Political turmoil finds artistic outlet at Basel fair

Political turmoil finds artistic outlet at Basel fair

BASEL, SWITZERLAND - Agence France-Presse
Hundreds of glass bottles suspended in nets or hanging from chains hauntingly illustrate the horrors of the slave trade, while 40,000 golden bullets are poised menacingly above an egg-covered surface.

The global political turmoil has left its mark on many of the works on display at this year’s Art Basel, the world’s biggest contemporary art fair.

With allusions to mass-migration tragedies, political populism, violent extremism and protest movements, even the more historically focused pieces appear to speak directly to today’s angst-provoking realities.

“This edition of Art Basel was chosen at a particularly political time,” the fair’s director, Marc Spiegler, said ahead of the public opening on June 15.

He said many recent pieces allude to the current political turbulence, but there are many others that are “particularly relevant even though they were made 10, 20, 30 years ago.” 

“The reality is that certain topics recur and that an artwork that was addressing that topic 30 years ago may seem particularly salient today,” he said.

That is the case for American artist Barbara Kruger, who takes on xenophobia and the rise of political populism in a piece made in 1994 that nonetheless seems to speak directly to a world colored by Brexit and the rise of leaders such as U.S. President Donald Trump.

Her huge poster “Our people are better than your people” displays a hate-filled message claiming to be “more intelligent, more powerful, more beautiful, and cleaner.” 

South African artist Sue Williamson’s vast installation “Messages from the Atlantic Passage” is new, but depicts a historical tragedy that still resonates.

The piece represents five of the 36,000 voyages that carried 12.5 million Africans to America as slaves from 1525 to 1866.

Muddied bottles, each engraved with information about a different slave, fill fishing nets suspended from the ceiling and hang from chains that feed into bottle-filled pools of trickling water.

“This is just a little sample of... this enormous group of millions who were taken,” Williamson said, drawing parallels to today’s “vast migration of people from countries which are politically unsafe, politically desperate.” 

“People crossing the Mediterranean in boats, drowning, and in this case they are willingly or not willingly forced by circumstance to try to seek a better life.” 

Elsewhere in the fair, Brazilian artist Cildo Meireles’s “Amerikkka” allows visitors who remove their shoes to gingerly walk on a red base covered with more than 20,000 white wooden eggs.

Above them hangs a ceiling that appears to be closing in, covered with 40,000 bullets.

Along with the allusion to the Ku Klux Klan in its title, this gives the piece a distinctly threatening feel, seeming to evoke how minorities might experience swelling rightwing extremism.


Political ugliness 

Other artists at Art Basel, meanwhile, explore reactions and solutions to political ugliness.

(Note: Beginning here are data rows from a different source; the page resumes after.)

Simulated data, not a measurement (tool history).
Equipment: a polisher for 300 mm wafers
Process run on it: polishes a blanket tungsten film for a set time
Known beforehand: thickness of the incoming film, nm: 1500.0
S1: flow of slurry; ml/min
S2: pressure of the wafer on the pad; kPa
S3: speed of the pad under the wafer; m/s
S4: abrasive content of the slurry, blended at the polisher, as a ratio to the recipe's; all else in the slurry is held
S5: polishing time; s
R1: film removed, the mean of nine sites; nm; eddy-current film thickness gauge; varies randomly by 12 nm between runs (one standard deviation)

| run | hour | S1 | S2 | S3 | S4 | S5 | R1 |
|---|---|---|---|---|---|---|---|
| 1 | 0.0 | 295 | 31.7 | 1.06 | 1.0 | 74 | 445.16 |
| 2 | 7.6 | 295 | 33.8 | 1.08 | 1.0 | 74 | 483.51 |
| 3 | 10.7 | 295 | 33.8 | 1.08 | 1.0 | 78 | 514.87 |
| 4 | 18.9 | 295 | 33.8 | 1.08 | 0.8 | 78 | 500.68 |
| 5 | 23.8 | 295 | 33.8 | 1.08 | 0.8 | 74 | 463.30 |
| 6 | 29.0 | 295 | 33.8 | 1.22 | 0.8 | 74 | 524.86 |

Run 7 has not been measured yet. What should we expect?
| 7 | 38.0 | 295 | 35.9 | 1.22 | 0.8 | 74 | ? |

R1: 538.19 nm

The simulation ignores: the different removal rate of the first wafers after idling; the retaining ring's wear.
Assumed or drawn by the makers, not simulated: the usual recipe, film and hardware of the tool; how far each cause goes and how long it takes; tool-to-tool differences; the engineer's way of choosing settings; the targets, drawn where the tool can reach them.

In the face of growing intolerance, Indian artist Subodh Gupta welcomes visitors into his installation “Cooking the World” - a shack made of pots and pans where he cooks and shares a meal, which he describes as “the strongest indicator of inclusion and acceptance into a community.” 

And American artist Susan Hiller’s “Die Gedanken sind frei” is a collection of more than 100 political songs dating as far back as the German peasant revolt of 1524.

Visitors can read texts of the songs on the walls, ranging from “We shall overcome” to Donna Summer’s “She works hard for the money,” and can pick which ones to play on a jukebox in the middle of the room.

“Extreme political situations generate lots and lots of music,” Hiller said, adding that today’s political context was so “strange” it was unclear what kinds of songs it would produce.

Nostalgically, she said her collection included “extremely good songs in Arabic which came out of the Arab Spring. But that has all turned into something else. Those songs in a way are now a tragic reminder of some hopes that have died.”